Note: internal buffer accessors are available for testing only and expose raw pointers that are valid only for the lifetime of the module.

Class FpgaImagePipeline#

class FpgaImagePipeline : public SysModel#

FPGA image processing pipeline simulation module.

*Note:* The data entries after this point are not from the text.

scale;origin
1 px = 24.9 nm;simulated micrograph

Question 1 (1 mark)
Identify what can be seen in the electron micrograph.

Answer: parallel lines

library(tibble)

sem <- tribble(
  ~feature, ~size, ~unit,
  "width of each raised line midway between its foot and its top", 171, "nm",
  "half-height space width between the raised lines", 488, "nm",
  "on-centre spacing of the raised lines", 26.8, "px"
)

Simulates the FPGA image processing pipeline of a star-tracker/MAC camera instrument. Every intermediate data product is published as an output message for verification.

Pipeline stages:

  1. Pixel calibration pre-processing

  2. Separable box blur

  3. Binary threshold (1-bit packing)

  4. Row/column above-threshold sums

  5. Region-of-interest (ROI) ranking (top 8)

Public Functions

uint8_t getKernelSize() const#

Must be 5, 7, or 9.

uint32_t getRoiRegionSize() const#

Must be 64, 128, or 256.

void setImageFileName(const std::string &path)#

Load image from disk each updateState()

Public Members

ReadFunctor<CameraImageMsgPayload> imageInMsg#

Optional: linked to camera emulator.

Message<FpgaRawImageMsgPayload> rawImageOutMsg#

After calibration pre-processing.

Message<FpgaRawImageMsgPayload> blurredImageOutMsg#

After box blur.

Message<FpgaThreshImageMsgPayload> threshImageOutMsg#

Binary threshold result.

Message<FpgaRowColSumMsgPayload> rowColSumOutMsg#

Row/col accumulators.

Message<FpgaBinsMsgPayload> roiOutMsg#

Top-8 ROI regions.

Message<FpgaPipelineConfigMsgPayload> configOutMsg#

Ancillary config snapshot.